Finally, during her junior year, one of her art professors recognized her talent and asked why she wasn’t an art major. It was then that she realized she needed to listen to her own voice instead of the naysayers, and became a fine art major – never to look back. After graduating on time, she spent a year in Tanzania teaching art at an orphanage, then returned to the United States to spend a couple of years working as a creative assistant for a nonprofit in Eustis, Fla.
Finally, after paying her dues in the business world, she was about to encounter the opportunity that would kick-start her lifelong dream of becoming an artist full-time. She moved to St. Augustine, Fla. in 2013 to be with her husband Za, taking a job as a creative director for a local stationary company. Three months later, she received an offer to open her own studio as a photographer, Jenna Alexander Photography.
“There’s so much to running a business,” says Alexander. “So much more than I thought about when I started it. There’s never a dull moment. You become a woman of many hats, you do so many different things.”
And for the first four years, she struggled balancing her passion alongside managing a successful operation.
“My studio space was literally 10 percent of our space, it was so tiny,” she says. “I got into the retail side of it. I was having to buy candles and selling my notecards and prints and doing a lot of commissioned jobs… it became kind of a hassle because I shot weddings and had photoshoots in the mornings and evenings and had to keep the shop open from 11 a.m. to 6 p.m. Monday through Sunday.”
During this time, her stepfather and mother moved to St. Augustine to be closer to their children and grandchildren. One day, while visiting Alexander at her studio, they noticed an old Victorian building for sale a few doors down. “They were like, ‘Oh my gosh, we have to buy it and renovate it,’ because that’s what they do, and so they bought the building and renovated it,” she says.
It was April 2017 when the renovations were completed. She moved into her new studio and rebranded as Jenna Alexander Studio. With her parents as landlords, she embarked on the artistic journey of her dreams.

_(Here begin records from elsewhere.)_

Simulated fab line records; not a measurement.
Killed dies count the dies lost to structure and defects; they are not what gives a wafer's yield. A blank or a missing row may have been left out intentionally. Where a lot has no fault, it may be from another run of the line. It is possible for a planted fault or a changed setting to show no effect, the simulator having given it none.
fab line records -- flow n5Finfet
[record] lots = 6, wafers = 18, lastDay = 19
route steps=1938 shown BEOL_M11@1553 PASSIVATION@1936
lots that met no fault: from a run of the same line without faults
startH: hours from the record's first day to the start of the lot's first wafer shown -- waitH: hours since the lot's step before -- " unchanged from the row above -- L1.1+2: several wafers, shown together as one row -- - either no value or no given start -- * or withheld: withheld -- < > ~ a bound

She stopped taking the small bread-and-butter jobs that had been providing her a steady income and utilized the freed-up time for working on a new series. She reflects on that moment as both scary and exhilarating. “It was kind of a big ‘ah what am I doing?’ moment,” she remembers.
But the successful release of her Salt Run Series in October 2017, a mixture of oil and watercolor paintings featuring oysters, confirmed that she had made the right decision. “It was really successful, I think I sold 90 percent of the originals that first night,” she says.
This was her defining moment – realizing that, yes, she could be successful as a creative person.
Alexander says that she has finally reached a place where she is satisfied with both her business and her art, and is making the most out of each moment. She’s stopped obsessing over the naysayers’ definition of success and is focusing on defining her own version. “I feel like in this past year I’ve done a lot of self-reflecting and I feel like I’ve come to a place where I could care less about the money. Money is not success to me, it’s about doing what I’m doing for a living and that’s what I love,” she says.
She’s also discovering that her art is so much more than a painting or a photograph for someone to purchase; it is a way of bringing people together.
When Art Speaks to Life
In February 2018, Alexander organized a beach cleanup day at the state park near her home where she and her husband enjoy spending time with their kids riding bikes, playing in the sand, and harvesting oysters. “We had a really good turnout, we had like 50 people there and everyone was stoked about it,” she says.
The project went hand-in-hand with her Salt Run Series, which showcases how art can inspire good things for the environment.
“I like making art and I like bringing people together and then having people feel good about purchasing art,” says Alexander, “I like bringing people together for the good, whatever it is.”
So, what’s next for this dream achieving wife and momma of two adorable little ones? A new series, of course. What else?
“Here’s to Good Women…”
For her next artistic debut, she’s creating a powerful tribute to women. “My series is going to be called Stripes and Buns, and the tagline is ‘Here’s to good women,’ so I want people to reflect on what it means to be a good woman,” says Jenna. Her inspiration came from a piece of art that hung in her childhood home with the saying, “Here’s to good women, may we know them, may we be them, may we raise them.”
This spring, she has set aside a few days where anyone can come to her studio and bring in the most inspiring women in their lives for a photoshoot. The only requirement? Black and white stripes and buns, unless you’re a bald baby or you have short hair, of course. She explains, “With stripes and buns, that’s like one little thing that can bring [so many] women together. You know, [lots of women] wear stripes and buns so it’s kind of generic and it brings people together.”
Alexander’s Stripes and Buns series comes at a pivotal time when the “#MeToo” and “Time’s Up” movements have sparked a global conversation regarding women’s issues and the obstacles they face in their professional and personal daily lives. With her latest work-in-progress, she wants to take the conversation to a new level by reflecting upon what it means to be a good woman. “I feel like as women we’ve proven that we’re strong, we’ve done a lot over the past 50 years, and now we need to be good,” she says.
In this empowering moment for women all over the world, Alexander believes that being an artist is more than creating. For her, it’s an opportunity to inspire others toward optimism. “I think as artists it’s our time to raise awareness of what’s going on in a way that’s positive,” she says.
She hopes this series finds its place in history as an empowering message to all future women – one that encourages them to continue to rise up in a positive way and make the world a better place for everyone. “I definitely feel like I’ve reached a place where I can bring more people together to make an impact,” she says.
The Stripes and Buns series is currently set to be released December 2018 and features a compilation of fine art and photography.